Sep 21 11:02:10 compute-1 systemd[1]: Starting Virtualization daemon...
Sep 21 11:02:10 compute-1 systemd[1]: Started Virtualization daemon.


Additional info:

Comment 1 Marios Andreou 2017-09-22 14:55:03 UTC
o/ Marius spent some time looking at this one. Going to mark as triaged and adding some thoughts so I can point others to it. To confirm, this should be happening on all upgrades right now and it shouldn't be confined to any one environment right?

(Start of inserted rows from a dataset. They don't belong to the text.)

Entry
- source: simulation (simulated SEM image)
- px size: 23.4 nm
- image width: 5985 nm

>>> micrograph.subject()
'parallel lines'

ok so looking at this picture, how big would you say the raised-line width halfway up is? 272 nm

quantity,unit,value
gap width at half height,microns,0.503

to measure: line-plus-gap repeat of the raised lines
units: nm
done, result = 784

--> It is the deployment_steps (host_prep_tasks specifically afaics) that are being executed on the computes, not the upgrade_tasks. There is indeed a task that stops libvirtd here https://github.com/openstack/tripleo-heat-templates/blob/420126fd98193f755562887603f604ca5fd53175/docker/services/nova-libvirt.yaml#L288-L295

--> I think the roles_data disable_upgrade_deployment flag is being set correctly in the environment because both computes (and no other nodes) got the /root/tripleo_upgrade_node.sh delivered. https://github.com/openstack/tripleo-heat-templates/blob/420126fd98193f755562887603f604ca5fd53175/common/major_upgrade_steps.j2.yaml#L41-L57

--> Suspect the problem is here https://github.com/openstack/tripleo-heat-templates/blob/fb54bc7901885ffb8c93c648643cab7ab70b41df/common/deploy-steps.j2#L6 but not sure why since enabled_roles should be set https://github.com/openstack/tripleo-heat-templates/blob/fb54bc7901885ffb8c93c648643cab7ab70b41df/common/post-upgrade.j2.yaml#L3 which just then includes the deploy-steps.j2 ...

Comment 2 Marios Andreou 2017-09-22 14:57:16 UTC
Created attachment 1329633 [details]
ansible-playbook invocations from journal on compute 0 and compute 1

Comment 3 Steven Hardy 2017-09-22 15:55:50 UTC
I think this is caused by https://review.openstack.org/#/c/502470/4/common/deploy-steps.j2

We made that change so the json files would be written to the nodes, and the RoleConfig output would be generated for all roles, even when upgrade is disabled.

But I missed that we'll then run host_prep_tasks even on nodes where upgrade is disabled, so we need to decouple that from the other tasks (which just write data that is later consumed by the ansible driven upgrade).

Comment 4 Steven Hardy 2017-09-22 16:03:01 UTC
To clarify, I think to fix this we need to decouple host_prep_tasks here:

https://github.com/openstack/tripleo-heat-templates/blob/fb54bc7901885ffb8c93c648643cab7ab70b41df/common/deploy-steps.j2#L192

So we can make them not run on nodes where upgrade is disabled but we need to decide if that means they never get run on upgrade (in which case there may sometimes be tasks that exist in both host_prep_tasks and upgrade_tasks) or if we make them run via the operator driven upgrade script.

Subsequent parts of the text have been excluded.